It is suggested that humans drink roughly eight glasses of water per day for optimal health. Yet this summer, it was required for Seaholm students to read 248-page “Bottlemania” by Elizabeth Royte for optimal knowledge on this year’s district theme of sustainability.
The novel analyzes the potential dangers of both bottled and tap water, while also addressing possible solutions to ensure safe drinking water.
According to Principal Deanna Barash, the process of choosing “Bottlemania” involved a reading committee of one student and five teachers.
“We all read a different book,” Barash said. “We came back together and rated them based on readability, how it impacted sustainability, and whether or not it was interesting.”
After a discussion process, the committee chose “Bottlemania” as the school’s summer read.
“We felt that it had the best readability,” Barash said. “It was something where we could have a project and maybe do some work with it.”
Requiring the same novel for all grade levels and faculty was new for Seaholm this year. Barash was interested in the whole school reading the same book.
“One reason is because the districts theme this year is sustainability and secondly because I really wanted to do a school-wide summer read,” Barash said. “I’ve done that in my previous district and when students go to college, they will probably do that before starting their freshmen year.”
Assistant principal, Deb Boyer, was also in favor of a school-wide summer reading assignment.
“The idea was that we all do something together and we can discuss deeper issues,” Boyer said. “For once all of us are in the same boat; all of us are learners together.”
Although administration supported the idea of “Bottlemania” and the entire school reading it, students had mixed reviews.

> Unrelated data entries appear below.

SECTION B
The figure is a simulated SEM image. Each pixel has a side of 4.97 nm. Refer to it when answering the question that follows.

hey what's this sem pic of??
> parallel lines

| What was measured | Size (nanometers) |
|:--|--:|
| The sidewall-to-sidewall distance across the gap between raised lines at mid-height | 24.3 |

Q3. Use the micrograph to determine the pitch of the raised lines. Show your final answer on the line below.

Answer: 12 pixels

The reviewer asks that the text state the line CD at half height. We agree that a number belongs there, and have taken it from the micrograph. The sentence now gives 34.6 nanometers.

“Having the whole school read the same book is a bad idea in the first place,” senior Alex Voronivich said. ”How a freshman interprets a book is substantially different than how a senior would interpret it.”
Voronovich believes the school should have taken a more traditional route with the assignment.
“If the whole school is required to read a book, why not a classic like ‘The Catcher in The Rye’ or ‘1984’,” Voronovich said. “Chances are in ten years I won’t remember ‘Bottlemania’, but I’ll definitely remember ‘1984’ and it’s message.”
Although Voronovich didn’t find the summer assignment useful, some students viewed the assignment as a learning experience.
“I liked how it went much more in depth than I expected,” freshman Abby Bernard said. “It explained what’s really going on in the bottled water industry from multiple point of views.”
Students were required to respond to three 250 word essays based on the prompts available on the Seaholm website.
Author Elizabeth Royte will be visiting Seaholm to discuss the novel with staff and students.
“I think it’s cool if you actually hear from the person who’s written it and done the research behind it,” Barash said. “We could’ve just done discussion like all the books you read in class, assuming we knew what the author meant. This is her chance to come in and talk about what she’s written.”
The district’s theme of sustainability certainly hit home with this summer’s school-wide read.
“If there’s anything we learn, it’s no matter where water comes from we have to be very conservative,” Barash said.